Tuesday, May 26, 2009

Finally

It's official: I am THROUGH with my 1L year at Harvard Law School!
Truth be told, I have no idea how to feel about this. It's been trickling toward completion for so long- classes ending in April and exams spread over two weeks, half my classmates already done because they weren't going out for Law Review, and everyone leaving Cambridge at different times- that I have trouble believing it's really over this time.

At 1:30 on Saturday, I handed my competition materials over to the Law Review people in a small classroom in Hauser Hall. Suddenly, I was done with 1L year for good- but I couldn't really go anywhere, because one of my classmates was using my USB drive to print his case comment and another, who realized at the last second she didn't have any Crimson Cash to pay the Copy Center, was borrowing my Harvard ID. So I picked a table outside the deserted Harkness Commons, put up my feet, and waited in sunshiny peace.

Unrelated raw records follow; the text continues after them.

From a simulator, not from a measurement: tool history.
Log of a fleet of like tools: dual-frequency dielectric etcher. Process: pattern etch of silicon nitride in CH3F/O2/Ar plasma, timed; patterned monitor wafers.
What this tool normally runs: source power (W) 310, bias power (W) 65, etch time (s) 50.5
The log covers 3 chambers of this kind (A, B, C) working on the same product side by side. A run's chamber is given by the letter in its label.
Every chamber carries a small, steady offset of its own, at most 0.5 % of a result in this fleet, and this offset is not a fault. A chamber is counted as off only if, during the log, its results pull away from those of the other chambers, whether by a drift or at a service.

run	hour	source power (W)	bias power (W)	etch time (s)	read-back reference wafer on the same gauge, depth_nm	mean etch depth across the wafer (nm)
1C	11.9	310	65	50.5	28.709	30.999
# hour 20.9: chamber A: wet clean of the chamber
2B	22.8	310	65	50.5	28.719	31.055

Not too much later, my friends had turned in their competition packets too, and it hit all of us how long it had been since we last ate. So we headed for lunch at Cambridge Common, a good nearby pub with great outdoor seating. Three hours, one beer, and two glasses of sangria later, I was sitting in the grass of Harvard Yard with Phil, the one who'd used my USB, talking through the competition and our summer plans, when his excellent wife showed up with more beer and a frisbee. We threw it around for a while in JFK park, where we figured Harvard Police were less on the lookout for public drinking. When they needed to leave for a friend's graduation party, I headed home for a movie, late dinner, and much-needed early bedtime. The things you can do with an afternoon of honest-to-god freedom.

Since then, I've had one day in Cambridge- mostly spent entertaining some visiting friends from undergrad, which was great- and one in transit to Austin, with tex-mex and an Alamo Drafthouse movie on arrival. And presently, I'm sitting in the sun on my mom's gorgeous patio, waiting for my laundry to finish, making plans by text message with a couple of friends I'm attempting to see on this visit. The freedom to do these things is so unfamiliar (literally, the last time I was in Austin without bringing work along from Cambridge, this blog didn't exist) that I'm not even sure I'm completely enjoying it yet. When is the other shoe going to drop?

The answer, probably, is next Monday. That's when my internship starts, and I'll only have Sunday back in Cambridge to prepare for it. But even that- a normal, nine-to-five job with real weekends and no fifty-page reading assignments cutting into dinner- is going to be so different from the last nine months that I barely know what to think about it. Except that I think it'll be pretty great.

3 comments:

mimi said...

Yay for you, the trooper always.

Krakken said...

I can't wait for us to both be 9-5!

Annemarie said...

It was SOOO good to see you at Trudy's! Hope your stay in Austin was lovely!